About

The Haddow Circle is a travel-based arts program that supports emerging visual artists through immersive residencies, mentorship, and collector engagement. Each year, it organizes two international trips and two local events designed to help artists deepen their practice, build high-value connections, and gain visibility in the contemporary art world.

Led by Ellender Grace Robinson, The Haddow Circle acts as a bridge between early-career artists and seasoned collectors, patrons, and curators. It offers MFA-level feedback and intentional community without the gatekeeping and institutional barriers of academia or traditional gallery systems.

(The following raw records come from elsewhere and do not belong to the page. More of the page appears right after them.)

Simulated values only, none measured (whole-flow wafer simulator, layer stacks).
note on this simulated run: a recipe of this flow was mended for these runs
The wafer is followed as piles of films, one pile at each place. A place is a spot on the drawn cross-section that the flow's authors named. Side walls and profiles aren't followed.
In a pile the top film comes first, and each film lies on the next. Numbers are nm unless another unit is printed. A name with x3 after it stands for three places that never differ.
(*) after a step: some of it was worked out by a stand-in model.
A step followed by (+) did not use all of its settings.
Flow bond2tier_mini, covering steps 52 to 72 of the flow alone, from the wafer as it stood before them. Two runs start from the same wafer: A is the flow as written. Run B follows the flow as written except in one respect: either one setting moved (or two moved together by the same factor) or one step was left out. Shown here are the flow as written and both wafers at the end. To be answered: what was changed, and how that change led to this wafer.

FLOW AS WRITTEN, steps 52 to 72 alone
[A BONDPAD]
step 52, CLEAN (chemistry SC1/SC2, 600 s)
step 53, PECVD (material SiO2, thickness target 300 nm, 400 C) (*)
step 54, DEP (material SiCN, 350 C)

The program is grounded in beauty, structure, and care. It prioritizes artists from underrepresented backgrounds and cultivates lasting relationships with art supporters who want to fund bold, emotionally resonant work.

Origin Story

The name ‘Haddow Circle’ is a tribute to Ellender Grace Robinson’s grandfather, who served in the U.S. Navy during WWII and was stationed aboard the USS Haddo, a submarine. A rural Tennessee kid raised by a single mother in the Depression, he discovered a passion for art and poetry while traveling as a young serviceman. His home was filled with eclectic, unpretentious works collected from around the world: paintings, pottery, textiles, zines, and small-press poetry.

Though he never formally studied art or discussed it publicly, his quiet, joyful collection reflected a hunger for beauty that stood in contrast to the trauma and silence he carried from his time at sea. The Haddow Circle is built for artists like him—brilliant but submerged—who need access, affirmation, and structured support to fully emerge.

Leadership

Ellender Grace Robinson

Ellender Grace Robinson

Founder

Ellender Grace Robinson (she/her) is a nonprofit leader, arts advocate, and residency curator with over a decade of experience in creative youth development, fundraising, and community-based arts programming. She has led teams and initiatives in both Development Director and Executive Director roles, always with a focus on access, equity, and long-term impact.

Her work centers on helping emerging artists find their footing within established arts ecosystems. Through relationship-based curation and direct patronage, she supports young artists in preserving their work, growing their practice, and building sustainable creative careers. Her approach reflects a deep belief in collective care, cultural legacy, and the power of belonging.

Kyler Pahang

Kyler Pahang

Advisory Council Member

Kyler Pahang is a Filipino artist based on Duwamish Land. His art is focused on empowering, decolonizing, and celebrating cultures. He wants to reconnect back to his roots and does so by researching precolonial traditions and creating artworks based upon said research. Pahang is encouraging others to do the same by depicting aspects of his cultures that are not widely known. His body of work exhibits large mixed media paintings that depict the colonized in the same position as their colonizers in order to expand others’ views on overly exploited countries. Pahang recently received his MFA in Painting and Drawing from the University of Washington, graduating with excellence. He also holds a BA with Honors from the same institution, is a Mary Gates Scholar, and received the Hubs Directory Award from his department.

Charlotte (Lottie) Soliven

Charlotte (Lottie) Soliven

Advisory Council Member

Charlotte (Lottie) Soliven is a junior at Liberty High School who grew up believing she could change the world. In her sixteen years of living, she has done just that by fearlessly breaking Asian stereotypes with her inability to do basic mental math and her European-sounding name. Her other talents include being the lead singer in the band PB and Jellyfish, crying in public, winning plushies from claw machines, being the only cheerleader who can’t cartwheel and relentlessly insisting that poetry is cool to the kids at Camp Yesler and her high school peers.